Hm. Here would be my ideas, in roughly reverse order of your bullet points:
1: Pick a different Law - and, potentially, aim for the shades-of-grey areas rather than actual lawbreaker territory. Consider, for example, a paleontologist with a bit of necromancy - who got into that not as a path to power, but as a means of asking "What did this creature look like / act like?" It's not technically lawbreaking, because it doesn't involve humans, but it could certainly lead to some of the same temptations / warden problems.
2: This seems different enough from Dresden right here. Since when has Harry valued politeness? Normally he's mouthing off to everything in sight.
3: My personal gun knowledge is what I can find on wikipedia, so just picking the same choice of handgun isn't a similarity I'd even think about. That said, see also point 5a.
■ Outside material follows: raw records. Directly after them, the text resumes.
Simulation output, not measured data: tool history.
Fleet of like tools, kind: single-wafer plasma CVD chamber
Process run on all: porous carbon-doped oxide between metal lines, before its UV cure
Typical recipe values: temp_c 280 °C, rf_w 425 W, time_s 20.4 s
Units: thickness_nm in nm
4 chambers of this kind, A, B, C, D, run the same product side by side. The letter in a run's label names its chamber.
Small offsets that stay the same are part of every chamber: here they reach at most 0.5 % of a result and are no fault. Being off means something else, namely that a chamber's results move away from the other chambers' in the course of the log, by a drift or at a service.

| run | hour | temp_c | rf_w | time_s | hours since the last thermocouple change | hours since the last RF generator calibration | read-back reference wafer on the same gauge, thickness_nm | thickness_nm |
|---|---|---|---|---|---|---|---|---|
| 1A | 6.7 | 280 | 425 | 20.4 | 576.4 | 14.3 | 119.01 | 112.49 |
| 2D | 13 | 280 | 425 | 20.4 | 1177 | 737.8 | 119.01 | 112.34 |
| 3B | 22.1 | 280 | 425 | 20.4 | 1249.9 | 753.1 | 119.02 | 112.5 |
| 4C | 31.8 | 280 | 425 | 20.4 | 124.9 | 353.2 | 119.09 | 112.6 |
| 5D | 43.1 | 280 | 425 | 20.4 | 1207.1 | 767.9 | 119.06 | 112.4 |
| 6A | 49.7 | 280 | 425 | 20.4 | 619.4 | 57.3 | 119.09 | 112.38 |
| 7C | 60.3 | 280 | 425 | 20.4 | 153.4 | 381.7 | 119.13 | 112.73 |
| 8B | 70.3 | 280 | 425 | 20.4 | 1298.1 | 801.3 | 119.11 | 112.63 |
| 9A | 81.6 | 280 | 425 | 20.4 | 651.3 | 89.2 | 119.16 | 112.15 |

4: Clothing works fairly well here; my tendency is to use either clothing or some form of luck charm.
a: Consider someone with an enchanted business suit, for example - it makes as much sense as a long coat, and suddenly gives the character a very different feel.
b: Another sensible direction to go is to layer enchantments on top of real armor (which you then use the long coat to conceal so you don't get funny looks from the police).
c: Or you could even pick up a cheap Item of Power - one character I made had an iron-scaled snake-skin leotard made from the hide of a long-dead daemon. +1 for concealability, +3 from some reasonable catch (cold / ice in that particular example), and you can get, say, Inhuman Toughness & Recovery plus Echoes of the Beast, all for a single refresh. And you can still make it an enchanted item, too.
5: Fire is useful, yes. But there are a lot of ways to use it differently from Dresden.
a: Consider, for example, what would change if, instead of a blasting rod, you used an antique flintlock pistol (say, one of the really decorative ones with the dragon-mouth at the front and whatnot).
b: Or consider how it'd work if you used fire as your primary defensive element, burning or melting incoming physical projectiles, blocking magical attacks with purifying flames, and causing melee attackers to flinch away from the searing heat of your shields.
c: Or consider a caster whose primary focus is on the metaphorical uses of fire, rather than direct physical applications. Such a character might well be dancing on the edge of the fourth law of magic, using spells that inspire or infuriate or inflame passions... but, like the love potion from Storm Front, never quite strip away free will... really, I swear, please don't kill me Mr. Warden...
6: Again, I'd probably pick out a thing or two that made my approach to Spirit different from Dresden's. On the other hand, by the time we get here, that may not even be needed; a few similarities are certainly acceptable. Possibly just not having the same brute thug approach to magic would be good enough - if you don't need to buy off a compel every time you use a veil and want to see out, for example, that's a fairly notable difference right there.